The US House of Representatives has voted to repeal regulations that restrict how internet providers can use customer data.
The Senate has also voted to reverse the rules, and the White House says Donald Trump supports scrapping the restrictions that were approved under Barack Obama.
Currently, big internet providers including Verizon, Comcast and AT&T are limited in how they can use information such as customer browsing habits, app usage and location data.
Removing those limits would mean they could sell personal information to allow highly targeted advertising.
Leading Democrat Nancy Pelosi said the Republican-led effort was putting profits over the privacy concerns of Americans.
"Overwhelmingly, the American people do not agree with Republicans that this information should be sold, and it certainly should not be sold without your permission," she said.
"Our broadband providers know deeply personal information about us and our families."
The providers would not need permission to monitor and sell online behaviour information for marketing purposes.
Search engines and streaming sites already collect such data but providers have a far broader view of online behaviour.
The move would allow them to compete with the likes of Google and Facebook in the lucrative digital advertising market.
Although customers could choose to abandon their provider, privacy activists say there is often little choice within a specific geographical area.

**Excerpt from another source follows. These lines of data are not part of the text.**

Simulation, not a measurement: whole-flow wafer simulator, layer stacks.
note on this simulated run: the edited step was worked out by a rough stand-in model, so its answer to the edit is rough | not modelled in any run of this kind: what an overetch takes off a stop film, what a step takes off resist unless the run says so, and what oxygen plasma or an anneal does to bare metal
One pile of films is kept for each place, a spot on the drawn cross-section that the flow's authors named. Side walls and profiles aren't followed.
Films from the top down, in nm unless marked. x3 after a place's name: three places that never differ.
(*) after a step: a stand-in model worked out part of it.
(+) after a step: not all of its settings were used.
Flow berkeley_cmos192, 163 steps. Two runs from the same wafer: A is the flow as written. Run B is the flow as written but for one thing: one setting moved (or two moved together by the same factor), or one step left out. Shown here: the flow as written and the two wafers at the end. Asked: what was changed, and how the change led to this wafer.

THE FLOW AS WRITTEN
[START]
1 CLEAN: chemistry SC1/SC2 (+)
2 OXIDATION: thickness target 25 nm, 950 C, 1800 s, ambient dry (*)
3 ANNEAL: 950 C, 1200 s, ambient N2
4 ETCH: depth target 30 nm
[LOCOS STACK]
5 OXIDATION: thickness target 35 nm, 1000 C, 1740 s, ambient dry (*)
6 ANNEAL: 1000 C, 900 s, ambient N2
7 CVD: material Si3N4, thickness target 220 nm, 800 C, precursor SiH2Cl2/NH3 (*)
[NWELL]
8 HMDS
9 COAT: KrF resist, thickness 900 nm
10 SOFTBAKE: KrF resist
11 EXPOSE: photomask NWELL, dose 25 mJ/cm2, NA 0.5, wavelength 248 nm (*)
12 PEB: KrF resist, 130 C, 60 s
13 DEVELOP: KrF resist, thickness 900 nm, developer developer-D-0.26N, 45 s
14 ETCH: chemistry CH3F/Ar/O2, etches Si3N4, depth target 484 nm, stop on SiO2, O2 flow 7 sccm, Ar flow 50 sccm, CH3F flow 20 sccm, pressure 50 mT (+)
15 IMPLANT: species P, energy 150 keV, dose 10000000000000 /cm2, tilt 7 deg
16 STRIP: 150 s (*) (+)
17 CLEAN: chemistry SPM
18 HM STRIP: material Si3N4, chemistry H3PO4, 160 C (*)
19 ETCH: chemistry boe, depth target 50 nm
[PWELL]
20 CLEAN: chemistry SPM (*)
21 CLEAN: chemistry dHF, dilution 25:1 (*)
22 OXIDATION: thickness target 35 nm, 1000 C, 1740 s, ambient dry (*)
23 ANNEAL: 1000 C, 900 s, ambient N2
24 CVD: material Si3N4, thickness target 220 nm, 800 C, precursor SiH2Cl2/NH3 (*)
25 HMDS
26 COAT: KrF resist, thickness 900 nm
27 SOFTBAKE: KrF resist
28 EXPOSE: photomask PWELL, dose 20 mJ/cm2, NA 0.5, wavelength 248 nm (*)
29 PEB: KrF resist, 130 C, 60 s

They have called this a "tremendous setback for America" that would allow sensitive personal information such as health and financial details to be abused.
Proponents say current regulations stifle innovation, forcing providers to abide by strict guidelines.
They also claim scrapping the regulations would benefit consumers by allowing for more relevant advertising.
This latest Trump era attack on regulations is being seen as the first of many that could alter the future of the internet.